I love Berlin. I only got around a little last night (i.e., Friday) but much of it feels quiet and uncluttered and laid-back. Very little traffic of any kind. No real crowds anywhere. Everywhere you look there are soothing, almost whispery little dark streets. And cool-looking cafes and restaurants, and none overly crowded. Areas like Potsdamer Platz, where the Berlin Film Festival happens, are glitzy and brightly lit and tourist-afflicted, but this seems more the exception than the rule. Or so it seemed last night.
Adjacent to Amtsgerichtsplatz, a small park on Holtzendorffstrasse in southwest Berlin.

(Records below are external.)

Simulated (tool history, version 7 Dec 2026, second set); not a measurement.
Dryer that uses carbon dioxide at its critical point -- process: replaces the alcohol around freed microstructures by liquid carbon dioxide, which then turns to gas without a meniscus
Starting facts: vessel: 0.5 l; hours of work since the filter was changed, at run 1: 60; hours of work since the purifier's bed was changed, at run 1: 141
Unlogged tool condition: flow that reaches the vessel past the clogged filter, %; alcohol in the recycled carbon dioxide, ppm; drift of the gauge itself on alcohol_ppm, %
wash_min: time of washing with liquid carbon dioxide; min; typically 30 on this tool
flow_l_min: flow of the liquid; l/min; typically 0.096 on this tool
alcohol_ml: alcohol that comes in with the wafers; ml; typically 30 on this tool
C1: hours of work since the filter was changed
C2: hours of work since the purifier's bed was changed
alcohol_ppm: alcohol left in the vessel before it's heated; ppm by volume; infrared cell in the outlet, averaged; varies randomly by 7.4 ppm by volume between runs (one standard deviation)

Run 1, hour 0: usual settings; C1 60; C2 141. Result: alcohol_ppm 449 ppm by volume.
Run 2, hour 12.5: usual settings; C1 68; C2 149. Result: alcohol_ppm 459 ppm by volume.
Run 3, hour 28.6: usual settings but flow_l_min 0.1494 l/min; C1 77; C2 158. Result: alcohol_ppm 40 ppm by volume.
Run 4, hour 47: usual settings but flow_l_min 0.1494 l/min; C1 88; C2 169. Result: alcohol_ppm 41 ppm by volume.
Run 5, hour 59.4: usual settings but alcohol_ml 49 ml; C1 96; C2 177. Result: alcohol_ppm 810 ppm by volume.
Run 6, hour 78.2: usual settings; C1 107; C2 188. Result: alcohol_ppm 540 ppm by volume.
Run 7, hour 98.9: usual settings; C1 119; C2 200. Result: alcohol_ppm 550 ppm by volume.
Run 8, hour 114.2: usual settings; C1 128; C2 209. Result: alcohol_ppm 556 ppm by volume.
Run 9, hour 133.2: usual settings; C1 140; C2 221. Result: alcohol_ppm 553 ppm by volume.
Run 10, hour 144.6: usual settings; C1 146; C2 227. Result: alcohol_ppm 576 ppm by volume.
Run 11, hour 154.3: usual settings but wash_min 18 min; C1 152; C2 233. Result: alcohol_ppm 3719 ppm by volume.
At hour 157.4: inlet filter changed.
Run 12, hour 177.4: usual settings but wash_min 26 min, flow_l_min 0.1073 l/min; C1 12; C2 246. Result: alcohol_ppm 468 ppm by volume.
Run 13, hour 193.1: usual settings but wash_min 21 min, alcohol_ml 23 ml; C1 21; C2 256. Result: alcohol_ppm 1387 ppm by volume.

This is a town for people of taste and refinement. The cultural atmosphere feels cool and right and unhurried. In Paris there’s often the roar or at least the hum of traffic, and certainly the sound of scooters everywhere, buzzing around like hornets. Not so much here. Or at the very least, much less so. Huge sycamore trees with titanic leaders line the street where I’m staying. Big trees and abundant shade in a big city always instill a sense of calm. If someone had told me last night that I couldn’t stay indoors and I had to pitch a tent in Amtsgerichtsplatz, a small park across the street from where I’m staying, I would have been okay with that.
Last night at an Italian place I accidentally knocked over a bottle of black vinegar on the table, and it hit the floor and broke open. The black vinegar began to spread across the brick floor like blood in Francis Coppola‘s Dracula. A table of four people nearby were staring at it also. I was struck by how much we all were on the same wavelength, how we were more taken by the curious visual look of this black substance spreading across the floor than by any unsettled feelings about something being broken or a sense of “oh, what an asshole that guy is, knocking over a bottle of vinegar,” etc.
I thought for sure with jet lag and my screwed-up sleep clock that I would wake up at 3 or 4 this morning, but I crashed around midnight and slept right through to 6 am.